Dogfighting is tremendously widespread and has reached epidemic levels in America’s urban communities. We have over two centuries of well documented research addressing the devastating impact of social, economic and racial injustice in these communities. America’s finest legal minds, political activists and social advocates have painstakingly dissected the culture of poverty in an attempt to understand the disproportionately high rates of crime, drug use, and social deviance in inner-city communities. We have identified several hundred factors that contribute to these social ills, and understand intrinsically that no single contributing factor exists in a vacuum; all are interrelated and all must be addressed. Shockingly, one of the most obvious and avoidable contributing factors has been largely ignored - animal legal injustice. Although dogfighting is outlawed in all fifty stated and is a serious felony in most jurisdictions, it has been largely ignored by law enforcement in the urban communities where it is most pervasive. When we, as a society, fail to hold perpetrators criminally liable for violating dogfighting and other animal cruelty statutes, we not only condon their behavior, but send a message that our legal system is weak and inconsistent. The plight of the animals in inner-city areas is so blatantly obvious; even those who are not themselves immediately involved with dogfighting are routinely exposed to the abuse and neglect of the animals. The legislators clearly understand the extreme violence inherent in the blood sport, and the corresponding drug use, gambling, and violence against humans. They have enacted comprehensive laws and very stiff penalties to deter and punish those engaged in dogfighting, yet in urban communities where those laws are shockingly under-enforced, the legal system has made a mockery of the laws

The Sociology of Dogfighting

It is extremely difficult for anyone besides dogmen to justify dogfighting. Law enforcement officials that penetrate the clandestine subculture are routinely sickened by the macabre blood sport. American culture has criminalized dogfighting and stigmatizes those deviant enough to engage in it. Our collective American consciousness is repulsed by dog-fighting with much the same disdain that we feel for child molesters. One study, published in Society and Animals, attempted offer a rare glimpse into the psyche of the prototypical dogman and to rationalize the behavior that to the rest of us is incontrovertibly perverse. According to the study, there are five major techniques that dogmen employ to justify dogfighting: (1) denial of the victim; (2) denial of responsibility; (3) denial of injury; (4) appeal to higher loyalties; and (5) condemnation of the condemners.
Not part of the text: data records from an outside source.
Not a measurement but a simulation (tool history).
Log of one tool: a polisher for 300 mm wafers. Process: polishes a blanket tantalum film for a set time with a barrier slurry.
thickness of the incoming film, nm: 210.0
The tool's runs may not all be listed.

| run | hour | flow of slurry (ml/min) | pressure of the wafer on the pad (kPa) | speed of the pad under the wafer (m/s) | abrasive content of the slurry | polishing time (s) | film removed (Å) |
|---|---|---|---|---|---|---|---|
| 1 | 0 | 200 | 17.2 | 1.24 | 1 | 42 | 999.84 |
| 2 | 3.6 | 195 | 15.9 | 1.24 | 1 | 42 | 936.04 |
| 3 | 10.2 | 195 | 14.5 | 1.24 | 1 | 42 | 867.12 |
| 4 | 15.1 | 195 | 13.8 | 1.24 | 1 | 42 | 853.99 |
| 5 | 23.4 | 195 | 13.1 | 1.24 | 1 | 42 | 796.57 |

(1) Denial of the Victim: Most dogmen adamantly deny that the dogs are victimized by the culture of dogfighting. The dogs are glorified as fighting machines with insatiable blood-lust. High profile boxer-turned-convict, Will Grigsby, maintained that the dogs he fought were no more victims than the athletes in his profession. “To me, it's just like boxing. It's cruel if you put a pit bull on a poodle, or a pit bull on another pit bull that don't want to fight. But if you have two dogs that weigh the same amount in an organized dog fight, well, that's just like boxing." There is a perception that in the fighting circuit, the dogs get whatever they deserve. If a dog shows ‘gameness’ and wins several matches, he earns titles such as ‘Champion’ or ‘Grand Champion’ and the respect of the ‘fanciers.’ If a dog quits or loses, he is considered a ‘cur.' There is no place for ‘curs’ in dogfighting, they are a humiliation to the trainers, handlers, and to those that bet on them.    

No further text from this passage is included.